It wasn't necessary a surprise when Miami was shut out of a Super Bowl bid on Tuesday, but the vote does not bode well for the city's future hosting prospects.
Miami has hosted 10 Super Bowls, most recently in 2009, but after Tuesday's vote, the city could go a decade or more between hosting duties. Its weather and local attractions make Miami an ideal host city, but as Dolphins owner Stephen Ross said on Tuesday, it will take more than warm temperatures to secure another Super Bowl bid.
"I think they'll realize that Miami, the weather alone won't bring Super Bowls and other marquee events," Ross said, via NFL.com. "And I'd like to see marquee events in Miami because we deserve to because it's the greatest city in the country."
The issue is the current condition of Sun Life Stadium. The building has hosted five Super Bowls since opening in 1987, but is considered to be outdated by modern standards. With modern marvels popping up around the NFL, it's hard for an outdated stadium to contend. Ross and the Dolphins pushed for stadium renovations, but were denied public financing.
Ross was willing to fund 70 percent of the renovation privately, but the renovation plans were canceled when Florida lawmakers denied a bill for public financing. A Super Bowl can bring millions of dollars to the host community, but Florida voters are still burned after funding Marlins Park, a project that's considered to be one of the worst stadium financing deals in history. Miami-Dade County mayor Carlos Gimenez said the Marlins' deal had an negative impact on the Dolphins' attempt to secure public funding.
"There's a much more tangible public benefit," Gimenez said in March of the Dolphins' proposal, via The New York Times. "But the Marlins' stadium has created such an adverse appetite for another deal because the Marlins have really poisoned the well."

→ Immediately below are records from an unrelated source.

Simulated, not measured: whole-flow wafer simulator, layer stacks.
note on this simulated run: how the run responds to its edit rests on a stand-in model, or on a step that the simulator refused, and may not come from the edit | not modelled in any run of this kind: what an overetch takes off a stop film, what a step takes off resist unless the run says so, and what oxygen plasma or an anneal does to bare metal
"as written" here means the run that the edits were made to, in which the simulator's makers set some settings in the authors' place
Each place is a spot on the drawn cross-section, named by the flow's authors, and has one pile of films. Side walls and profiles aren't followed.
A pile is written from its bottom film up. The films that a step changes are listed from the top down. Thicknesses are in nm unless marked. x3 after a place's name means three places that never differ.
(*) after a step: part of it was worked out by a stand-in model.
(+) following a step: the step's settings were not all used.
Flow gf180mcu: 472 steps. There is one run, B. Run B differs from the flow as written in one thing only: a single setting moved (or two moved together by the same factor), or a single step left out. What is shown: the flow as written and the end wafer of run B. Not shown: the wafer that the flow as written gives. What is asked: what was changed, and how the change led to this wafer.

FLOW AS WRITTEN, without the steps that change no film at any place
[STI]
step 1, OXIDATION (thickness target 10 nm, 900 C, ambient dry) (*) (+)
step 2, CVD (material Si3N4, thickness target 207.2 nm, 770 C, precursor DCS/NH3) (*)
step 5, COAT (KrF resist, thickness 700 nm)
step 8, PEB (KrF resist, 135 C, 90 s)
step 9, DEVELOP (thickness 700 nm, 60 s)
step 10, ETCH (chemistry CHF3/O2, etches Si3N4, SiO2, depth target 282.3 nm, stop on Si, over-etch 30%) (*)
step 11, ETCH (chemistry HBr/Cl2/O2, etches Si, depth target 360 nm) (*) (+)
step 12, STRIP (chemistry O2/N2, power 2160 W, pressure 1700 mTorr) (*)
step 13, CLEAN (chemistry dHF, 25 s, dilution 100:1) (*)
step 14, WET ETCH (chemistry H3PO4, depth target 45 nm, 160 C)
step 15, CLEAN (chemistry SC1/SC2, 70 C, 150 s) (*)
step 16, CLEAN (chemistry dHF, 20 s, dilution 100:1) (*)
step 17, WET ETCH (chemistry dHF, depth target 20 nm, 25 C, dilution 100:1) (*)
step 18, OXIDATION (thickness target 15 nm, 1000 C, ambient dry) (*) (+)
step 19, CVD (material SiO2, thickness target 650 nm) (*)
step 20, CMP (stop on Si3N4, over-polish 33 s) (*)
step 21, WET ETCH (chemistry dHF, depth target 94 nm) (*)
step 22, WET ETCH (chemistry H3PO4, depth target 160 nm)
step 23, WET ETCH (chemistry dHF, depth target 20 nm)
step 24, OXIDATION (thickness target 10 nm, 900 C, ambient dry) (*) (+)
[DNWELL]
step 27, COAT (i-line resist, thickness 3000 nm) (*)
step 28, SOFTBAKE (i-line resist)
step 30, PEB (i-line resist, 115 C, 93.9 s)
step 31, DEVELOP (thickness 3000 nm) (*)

Even if the organization does receive public financing down the road, Miami will face stiff competition for another Super Bowl bid. The NFL has rewarded cities with new stadiums recently with Dallas, Indianapolis and New York all receiving Super Bowl bids. San Francisco and its new stadium project received a bid on Tuesday while Minnesota and Atlanta are among the cities working on new stadium projects. When it comes time to vote for the host cities in 2018, 2019 and beyond, there will be a number of cities with strong bids.
Miami has been a mainstay in the Super Bowl rotation, but it's hard to see another Super Bowl coming to the city anytime soon.